As Kuroda-san mentioned, we may fix Cluster.pm later, so I kept the XXX comment
but simplify it based on your suggestion.

Attach the new version patch.

Best Regards,
Hou zj

Вложения

v55-0001-pg_upgrade-Allow-to-replicate-logical-replicatio.patch

RE: [PoC] pg_upgrade: allow to upgrade publisher node

От

"Zhijie Hou (Fujitsu)"

Дата:

20 октября 2023 г., 18:21:23

On Friday, October 20, 2023 11:24 AM vignesh C <vignesh21@gmail.com> wrote:
> 
> On Thu, 19 Oct 2023 at 16:16, Hayato Kuroda (Fujitsu)
> <kuroda.hayato@fujitsu.com> wrote:
> >
> > Dear Vignesh,
> >
> > Thanks for revieing! New patch can be available in [1].
> >
> > > Few comments:
> > > 1) Even if we comment 3rd point "Emit a non-transactional message",
> > > test_slot2 still appears in the
> > > invalid_logical_replication_slots.txt
> > > file. There is something wrong here.
> > > +       # 2. Advance the slot test_slot2 up to the current WAL location,
> but
> > > +       #        test_slot1 still has unconsumed WAL records.
> > > +       $old_publisher->safe_psql('postgres',
> > > +               "SELECT pg_replication_slot_advance('test_slot2',
> > > + NULL);");
> > > +
> > > +       # 3. Emit a non-transactional message. test_slot2 detects
> > > + the message
> > > so
> > > +       #        that this slot will be also reported by upcoming
> pg_upgrade.
> > > +       $old_publisher->safe_psql('postgres',
> > > +               "SELECT count(*) FROM
> > > + pg_logical_emit_message('false',
> > > 'prefix', 'This is a non-transactional message');"
> > > +       );
> >
> > The comment was updated based on others. How do you think?
> 
> I mean if we comment or remove this statement like in the attached patch, the
> test is still passing with 'The slot "test_slot2" has not consumed the WAL yet', in
> this case should the test_slot2 be still invalid as we have called
> pg_replication_slot_advance for test_slot2.

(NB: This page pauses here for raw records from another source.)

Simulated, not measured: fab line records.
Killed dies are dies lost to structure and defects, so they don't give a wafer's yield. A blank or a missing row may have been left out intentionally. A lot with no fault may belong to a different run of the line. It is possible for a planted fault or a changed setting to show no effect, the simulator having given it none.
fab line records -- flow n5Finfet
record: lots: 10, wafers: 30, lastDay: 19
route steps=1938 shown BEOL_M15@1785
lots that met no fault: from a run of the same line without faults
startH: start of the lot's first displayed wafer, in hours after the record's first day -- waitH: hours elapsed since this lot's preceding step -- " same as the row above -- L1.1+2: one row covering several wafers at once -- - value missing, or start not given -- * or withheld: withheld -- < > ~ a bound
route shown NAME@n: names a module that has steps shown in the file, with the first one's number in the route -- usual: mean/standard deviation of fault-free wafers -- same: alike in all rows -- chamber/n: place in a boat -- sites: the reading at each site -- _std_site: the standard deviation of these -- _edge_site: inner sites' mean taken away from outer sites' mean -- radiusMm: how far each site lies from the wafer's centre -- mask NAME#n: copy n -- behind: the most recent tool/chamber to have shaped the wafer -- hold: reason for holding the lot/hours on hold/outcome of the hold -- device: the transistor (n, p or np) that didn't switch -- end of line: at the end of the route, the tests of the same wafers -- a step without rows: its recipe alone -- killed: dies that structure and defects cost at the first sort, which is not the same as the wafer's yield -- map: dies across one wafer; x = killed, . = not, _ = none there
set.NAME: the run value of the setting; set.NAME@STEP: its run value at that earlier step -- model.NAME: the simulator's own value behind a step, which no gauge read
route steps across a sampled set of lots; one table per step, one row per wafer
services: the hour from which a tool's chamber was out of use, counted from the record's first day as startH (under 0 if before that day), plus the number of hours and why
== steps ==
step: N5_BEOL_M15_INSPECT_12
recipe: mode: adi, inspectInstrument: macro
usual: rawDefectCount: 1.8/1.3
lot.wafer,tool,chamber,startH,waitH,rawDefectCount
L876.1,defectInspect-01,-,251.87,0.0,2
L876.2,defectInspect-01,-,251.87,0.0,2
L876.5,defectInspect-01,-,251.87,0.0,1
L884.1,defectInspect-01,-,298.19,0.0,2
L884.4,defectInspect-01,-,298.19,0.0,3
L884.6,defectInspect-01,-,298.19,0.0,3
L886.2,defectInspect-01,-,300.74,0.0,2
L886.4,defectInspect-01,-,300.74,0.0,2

It's because we pass NULL to pg_replication_slot_advance(). We should pass 
pg_current_wal_lsn() instead. I have fixed it in V55 version.

Best Regards,
Hou zj

Re: [PoC] pg_upgrade: allow to upgrade publisher node

От

Bharath Rupireddy

Дата:

21 октября 2023 г., 03:11:46

On Fri, Oct 20, 2023 at 8:51 PM Zhijie Hou (Fujitsu)
<houzj.fnst@fujitsu.com> wrote:
>
> Attach the new version patch.

Thanks. Here are some comments on v55 patch:

1. A nit:
+
+    /*
+     * We also skip decoding in 'fast_forward' mode. In passing set the
+     * 'processing_required' flag to indicate, were it not for this mode,
+     * processing *would* have been required.
+     */
How about "We also skip decoding in fast_forward mode. In passing set
the processing_required flag to indicate that if it were not for
fast_forward mode, processing would have been required."?

2. Don't we need InvalidateSystemCaches() after FreeDecodingContext()?

+    /* Clean up */
+    FreeDecodingContext(ctx);

3. Don't we need to put CreateDecodingContext in PG_TRY-PG_CATCH with
InvalidateSystemCaches() in PG_CATCH block? I think we need to clear
all timetravel entries with InvalidateSystemCaches(), no?

4. The following assertion better be an error? Or we ensure that
binary_upgrade_slot_has_caught_up isn't called for an invalidated slot
at all?
+
+    /* Slots must be valid as otherwise we won't be able to scan the WAL */
+    Assert(MyReplicationSlot->data.invalidated == RS_INVAL_NONE);

5. This better be an error instead of returning false? IMO, null value
for slot name is an error.
+    /* Quick exit if the input is NULL */
+    if (PG_ARGISNULL(0))
+        PG_RETURN_BOOL(false);

6. A nit: how about is_decodable_txn or is_decodable_change or some
other instead of just a plain name processing_required?
+    /* Do we need to process any change in 'fast_forward' mode? */
+    bool        processing_required;

7. Can the following pg_fatal message be consistent and start with
lowercase letter something like "expected 0 logical replication slots
...."?
+        pg_fatal("Expected 0 logical replication slots but found %d.",
+                 nslots_on_new);

8. s/problem/problematic - "A list of problematic slots is in the file:\n"
+                 "A list of the problem slots is in the file:\n"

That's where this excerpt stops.